In my limited experience it's when one can no longer get away with ignoring health & fitness without major consequences.
It's pretty close to midlife: UK life expectancy of you were born in 2016 was M 79.1/82.9 (per Google search).
I contend it's not "very young" by any useful metric.
"Do something you love"
All the people I know who are doing something they love have a much better quality of life than the ones who are just earning a living.
Also, perhaps if we do something we love it can help with the big three - health, relationships & family - because we are more satisfied and every day is something to look forward to.
Optimize for the long haul, never take shortcuts.
Your goal is to keep mind, body and soul in balance - everything else will work itself out and not worth worrying about.
I'm 39 and plan for a life span of at least 130 but try to live every day like I'm going to die tomorrow - context matters and helps bring perspective.
[edited last paragraph for clarity]
Having said that, the specific number is less relevant and it's more about putting things into perspective.

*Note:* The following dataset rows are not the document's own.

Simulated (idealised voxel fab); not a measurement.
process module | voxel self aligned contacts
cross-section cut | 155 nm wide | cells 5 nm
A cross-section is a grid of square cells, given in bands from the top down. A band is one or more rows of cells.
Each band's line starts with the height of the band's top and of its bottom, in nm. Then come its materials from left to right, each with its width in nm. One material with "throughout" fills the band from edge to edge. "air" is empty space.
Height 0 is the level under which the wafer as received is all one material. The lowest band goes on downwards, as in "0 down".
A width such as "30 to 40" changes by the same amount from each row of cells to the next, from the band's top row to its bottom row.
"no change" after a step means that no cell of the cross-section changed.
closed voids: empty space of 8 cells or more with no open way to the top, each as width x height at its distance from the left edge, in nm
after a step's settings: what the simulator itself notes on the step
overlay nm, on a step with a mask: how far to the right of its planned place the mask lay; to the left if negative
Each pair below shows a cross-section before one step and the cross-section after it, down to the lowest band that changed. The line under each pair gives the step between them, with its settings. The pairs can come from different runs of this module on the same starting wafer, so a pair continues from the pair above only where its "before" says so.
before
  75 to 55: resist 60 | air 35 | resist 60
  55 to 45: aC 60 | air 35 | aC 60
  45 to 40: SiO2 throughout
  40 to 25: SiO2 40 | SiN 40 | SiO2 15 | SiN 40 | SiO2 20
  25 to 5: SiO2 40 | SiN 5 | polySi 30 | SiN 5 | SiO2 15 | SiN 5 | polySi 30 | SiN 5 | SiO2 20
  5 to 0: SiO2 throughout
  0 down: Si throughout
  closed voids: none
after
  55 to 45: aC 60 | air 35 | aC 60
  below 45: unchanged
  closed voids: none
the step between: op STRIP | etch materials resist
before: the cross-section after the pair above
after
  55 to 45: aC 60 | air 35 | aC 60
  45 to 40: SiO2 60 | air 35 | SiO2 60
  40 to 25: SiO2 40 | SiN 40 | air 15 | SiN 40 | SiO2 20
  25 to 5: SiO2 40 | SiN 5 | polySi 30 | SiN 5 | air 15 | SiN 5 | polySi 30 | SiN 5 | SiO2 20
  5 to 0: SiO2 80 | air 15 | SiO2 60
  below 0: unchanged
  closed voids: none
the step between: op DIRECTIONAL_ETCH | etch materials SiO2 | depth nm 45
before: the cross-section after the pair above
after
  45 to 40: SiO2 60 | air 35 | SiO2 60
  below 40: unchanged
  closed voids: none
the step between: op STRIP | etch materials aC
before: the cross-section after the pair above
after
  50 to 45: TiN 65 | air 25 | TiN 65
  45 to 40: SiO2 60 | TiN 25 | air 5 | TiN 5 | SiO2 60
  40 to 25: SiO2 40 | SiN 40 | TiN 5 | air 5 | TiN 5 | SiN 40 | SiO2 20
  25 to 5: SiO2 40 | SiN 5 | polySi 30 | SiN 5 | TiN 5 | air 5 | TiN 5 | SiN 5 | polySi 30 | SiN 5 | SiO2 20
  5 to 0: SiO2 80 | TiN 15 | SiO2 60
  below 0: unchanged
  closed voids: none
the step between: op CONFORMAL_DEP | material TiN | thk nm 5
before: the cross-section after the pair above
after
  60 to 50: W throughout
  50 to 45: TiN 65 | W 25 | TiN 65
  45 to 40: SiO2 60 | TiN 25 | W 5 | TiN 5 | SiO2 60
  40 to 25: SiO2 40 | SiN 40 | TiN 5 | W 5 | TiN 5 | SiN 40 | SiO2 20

If you believe you won't live past 80, 40 is half of your life and you may think it's too late to start something new. However, if you up the number to 130, then 40 seems like just the beginning.
For me, Marcus Aurelius's "Meditations" was a really good book to read at this age (I'm 38). The bullshit a civilized society prods on one has not changed in two millenia, and it's very relatable.
Glad to meet another reader of "Meditations" :D
(But really thanks for the advice everyone, some good stuff here).